4 players who were supposedly better than Sir Donald Bradman

#4 Mahadevan Sathasivam

Mahadevan Sathasivam - 4 players who were supposedly better than Sir Donald Bradman
Sathasivam with Don Bradman

Mahadevan Sathasivam, a batsman, unfortunate enough to have been born during the pre-Test era of Sri Lanka, has forever been thrown into limbo, despite his being one of the best batsmen to have ever played cricket.

Dotingly called Satha, Sathasivam hardly played any first-class matches, let alone Test matches. All that is known about his batting prowess are from the mouths of all those who have played cricket alongside him or against him.

The very first memories of Satha was about his knock in Chepauk in Chennai in 1947. He hit a bellicose 215 against South India which was described as the best ever innings played at Chepauk. And Chepauk had already seen innings from Jack Hobbs, Charlie Macartney, Jo Hardstaff, Dennis Compton, Lindsay Hassett, Garry Sobers, C.K. Nayudu, Vijay Hazare and Ren Nailer.

In 1950, he scored 96 out of his team’s 153 against the Commonwealth XI and Frank Worrell, one of the three W’s lead the applause of his team as Satha walked out to the pavilion.

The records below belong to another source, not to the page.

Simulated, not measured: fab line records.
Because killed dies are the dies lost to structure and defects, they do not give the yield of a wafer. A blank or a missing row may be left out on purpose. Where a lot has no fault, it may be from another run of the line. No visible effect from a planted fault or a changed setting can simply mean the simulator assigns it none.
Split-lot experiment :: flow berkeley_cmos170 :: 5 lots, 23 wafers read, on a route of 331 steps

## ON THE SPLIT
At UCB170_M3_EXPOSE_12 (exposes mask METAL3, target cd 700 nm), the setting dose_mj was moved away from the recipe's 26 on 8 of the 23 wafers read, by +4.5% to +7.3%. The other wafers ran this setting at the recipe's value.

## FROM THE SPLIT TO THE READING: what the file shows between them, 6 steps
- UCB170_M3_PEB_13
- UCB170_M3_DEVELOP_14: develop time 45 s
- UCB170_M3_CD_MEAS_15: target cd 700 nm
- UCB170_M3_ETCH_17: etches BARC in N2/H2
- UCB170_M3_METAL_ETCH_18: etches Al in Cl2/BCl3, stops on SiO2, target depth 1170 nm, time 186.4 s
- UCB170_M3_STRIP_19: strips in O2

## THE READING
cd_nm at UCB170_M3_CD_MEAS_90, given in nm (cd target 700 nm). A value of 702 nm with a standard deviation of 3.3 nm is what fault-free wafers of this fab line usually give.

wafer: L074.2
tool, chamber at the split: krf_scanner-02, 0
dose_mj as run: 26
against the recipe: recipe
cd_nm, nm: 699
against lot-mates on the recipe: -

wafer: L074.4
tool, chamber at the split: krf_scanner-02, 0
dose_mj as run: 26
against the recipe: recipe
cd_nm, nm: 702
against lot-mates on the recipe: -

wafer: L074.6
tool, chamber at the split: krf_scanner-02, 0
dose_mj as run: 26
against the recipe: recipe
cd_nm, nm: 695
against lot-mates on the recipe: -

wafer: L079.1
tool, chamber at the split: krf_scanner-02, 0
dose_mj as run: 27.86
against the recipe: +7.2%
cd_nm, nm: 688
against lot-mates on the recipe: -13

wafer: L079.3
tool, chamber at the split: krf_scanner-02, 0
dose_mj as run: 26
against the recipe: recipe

Later, he played against India led by Vijay Merchant, where he amassed 111, enthralling the crowd against bowlers like Amarnath, Banerjee, Mankad, CS Nayudu, Hazare and Modi. At the end of the match, Vijay Merchant paid a visit to the Ceylon dressing room and gifted Satha a stump saying “in appreciation for a really fine innings”.

Vinoo Mankad, who had also bowled against Bradman, in a BBC radio interview said that Sathasivam was the most difficult batsman he had ever bowled to.

The West Indian Frank Worrell also regarded him highly. He once said that if he were to pick a world XI, Sathasivam would be the first choice. Sir Gary Sobers would soon call Satha “the greatest batsman ever on earth”.

But his career hit its end when he was accused of murdering his wife. The lawsuit that gripped the entire nation saw Sathasivam being acquitted. Later, Sathasivam, who had the eyes of a hawk, wrists of a fencer and feet of a dancer, migrated to Malaysia and went on to captain both Malaysia and Singapore.